Ms Melnyk: That's premature. At this point, we're trying to get the program through so we can start mapping out the kinds of areas that might get priority. I don't think it's intended to target. It really is very much a community-based emphasis where the government is not a top-down decision-maker, but the communities come forward and put forward their proposals and they are approved on the basis of those principles.

Having said that, Brantford and St Catharines happen to be communities that are extremely active, have been in to see us already looking for resources and are really waiting for this legislation to get through.

Mr Jackson: On that point, I'm getting rather confused messages here about this whole issue of territorial and served territory and service. It wouldn't have occurred to me until we get the two organizations, the two infrastructures, talking in terms of the number of offices they may create and the type of client they serve. But also when I hear they're primarily rural -- and we want to have an emphasis on urban areas, and I hear that, and then I hear the government's not trying to determine which areas, I'm rather confused in terms of where we might be going with this, whether it's been all well-thought-out or not. But I'll leave it at that. I appreciate the deputation immensely and also for Ms Melnyk's responses as well.

The Chair: Ms Neziol was attempting to answer at one point.

Ms Neziol: The business development centres want to have the opportunity to deliver this program and we want to make sure it's going to be successful for you as quickly as possible. We have lending experience. We have been doing this for four, five, six, seven years. We know what it's like to be lending to somebody who has been turned down by a bank, okay? We know what it's like to try to collect that money from those individuals later on. We've been doing it for a long time. Our board members have experience in making these type of loans. We want to make sure that we have the opportunity to deliver and make the program successful for you too.

Ms Haeck: Mr Chair, just a small point of clarification.

The Chair: And what would you like me to clarify, Ms Haeck?

Ms Haeck: Just the fact that St Catharines is receiving the Ministry of Transportation building. It is going to be a $100-million injection of jobs and, shall we say, capital investment in the downtown core of St Catharines.

The Chair: I don't remember making that statement, so clarifying it is --

Ms Haeck: Mr Jackson indicated that it wasn't happening and in fact it is.

The Chair: Thank you very much for the presentation. As you know, we'll be doing the clause-by-clause of this bill next week.

Ms Neziol: Thanks for your consideration.

PORTCAM INTERNATIONAL INC
PRINCE ARTHUR CONSULTING GROUP

The Chair: This is the final presentation of this afternoon: Reddington, McNeil Inc and Portcam International Inc. Good afternoon, gentlemen. You've been allocated one half-hour from the committee. If you would like to identify yourself for the purposes of our electronic Hansard, you may begin your presentation.

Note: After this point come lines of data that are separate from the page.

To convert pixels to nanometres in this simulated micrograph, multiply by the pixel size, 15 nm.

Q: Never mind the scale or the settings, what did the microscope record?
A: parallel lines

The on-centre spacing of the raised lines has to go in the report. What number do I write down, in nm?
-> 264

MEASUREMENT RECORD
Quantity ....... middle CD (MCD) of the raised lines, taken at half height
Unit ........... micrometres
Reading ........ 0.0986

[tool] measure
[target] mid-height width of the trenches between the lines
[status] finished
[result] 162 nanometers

Mr Shaun Reddington: With me is John Rosario, president of Portcam International Inc. My name is Shaun Reddington. I'm a principal in the Prince Arthur Consulting Group.

Our interest is as financial consultants, having looked into these sorts of program over the course of a number of years. We're interested in the legislation and the strengths and weaknesses thereof.

We have a brief presentation, just to raise some of the issues we think would be of interest, based on our experiences in dealing with these sorts of things and dealing with the small business community.

Small business plays a crucial role in the economy of this province, as more than ever before it is the vehicle for economic growth and employment. However, of the many of the problems facing small business, there's nothing more basic than the difficulty in raising capital, whether debt or equity. For minorities and socially disadvantaged people who aspire to own a business or to expand an existing company, this problem is even greater. Therefore, we applaud the government's initiative in providing a mechanism for raising debt and equity capital for small businesses and it is within this positive context that we offer the following comments.

Community loan funds: The use of community associations as sponsoring bodies is a good idea, but professional assistance will probably be required, given the problems outlined below.

The anticipated relationship with a bank will not happen.

Reading the material that we were presented in support of the act, there was intention that there would be developments of a relationship with the bank and that the bank would be the primary mechanism through which loans of $500 to $15,000 would be provided to the applicant. No bank will use the services of an experienced, independent account manager to manage a portfolio of $500 to $15,000 business loans. The economics simply just do not justify such an approach. As well, no bank will be prepared to undertake the collection of such loans and they'll merely collect under the community loan fund corporation's guarantee.

We understand that several credit unions have expressed an interest in this program, and they may undertake it as a loss leader, but no bank will be interested in going this route.

Basic training in how to run a business should be mandatory for all successful applicants. It is our experience that the best way to reduce the high ratio of startup business failures is to insist on a training program leading to the completion of a business plan and basic training in accounting and marketing.

If someone wants the money but is not willing to make a small investment in time that will improve their chances of succeeding, then the venture will probably fail and it should be questionable whether they deserve that money or not.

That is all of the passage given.